I started trains extremely late, like in phase 4, so my perspective on what is ok before you're producing mass quantities is probably skewed. Maybe it's cool at low volume to mix bins and whatnot but by the time I'd laid down the trackwork and sorted everything out I was in a state where I had crap like this:


That factory sucks and is the driving force behind what I'm saying. It's got mixed platforms, which led to logistic hell later. It's delivering basic goods (notably four cars worth of screws) which was always somehow too much and too little. It's also producing far too much for one location which leads to needing further trackwork to get trains in and out fast. It was interesting to build but ultimately just multiple lessons in how not to do things.

This is true in my One Platform One Item and (unless you need more) One Train design that I'll be sticking with for the future. My point was that if you tried to do this bidirectionally, then that leftover stuff from your last delivery takes up the space for your other delivery on the return trip. This leads to shortages and overstocks at the various consumers/producers as your train rumbles along with a weirdly-distributed mishmash. As long as your circuit delivery is only circuit delivery, then having it back up just leaves the train parked at the destination until it's needed again and that's a perfectly acceptable situation unless you're running some very weird JIT delivery shenanigans.

Ok, I think I'm starting to see where you're having the problems that make something like overlapping delivery impossible: you also don't have balanced production and consumption. If you are producing 9000 screws/min and only using 5000/min at the destinations, of course there will be too many screws. And because they're screws you're gonna have trouble getting them out of the station fast enough to dispose of. Don't load 9000 screws onto the train in the first place.

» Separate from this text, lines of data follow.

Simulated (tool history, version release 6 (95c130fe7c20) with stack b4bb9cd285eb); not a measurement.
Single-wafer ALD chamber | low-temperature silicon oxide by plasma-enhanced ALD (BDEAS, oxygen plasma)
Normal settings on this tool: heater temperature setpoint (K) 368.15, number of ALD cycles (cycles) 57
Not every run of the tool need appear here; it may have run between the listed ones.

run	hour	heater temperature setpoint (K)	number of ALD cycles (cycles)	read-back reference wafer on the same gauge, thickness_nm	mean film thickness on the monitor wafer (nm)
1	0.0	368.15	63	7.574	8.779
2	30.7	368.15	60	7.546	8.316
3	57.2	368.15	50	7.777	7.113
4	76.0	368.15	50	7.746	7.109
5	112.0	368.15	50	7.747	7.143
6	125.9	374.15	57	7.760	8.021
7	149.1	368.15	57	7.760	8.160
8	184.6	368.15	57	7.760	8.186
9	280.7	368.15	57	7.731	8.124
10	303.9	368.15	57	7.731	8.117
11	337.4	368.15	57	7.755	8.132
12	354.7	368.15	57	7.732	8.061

If you cut production of screws down so that the train was delivering just the right amount (or a fraction more) at each stop, you don't have a train that's full of screws. Then you can do things like unload the screws from car #1 while loading circuit boards into car #4 in the same station. And you don't have 10 extra stacks of screws to overflow into a sink.


Mailer posted:

This is all just general train stuff, though, and I only brought it up in relation to why bidirectional trains don't work once you scale up into distributed production.

So I totally agreed with you when presented as general advice for people who aren't sure how to organize trains.

But you are absolutely wrong that it doesn't work. It can be done. But you need a plan, and to have some control over item production at the high level. Overproduction is bad for logistics.



(Also for anyone reading this: don't put loving screws on trains. Ship iron ingots or steal beams and turn them into screws later. Same with wire. Think about item compression.)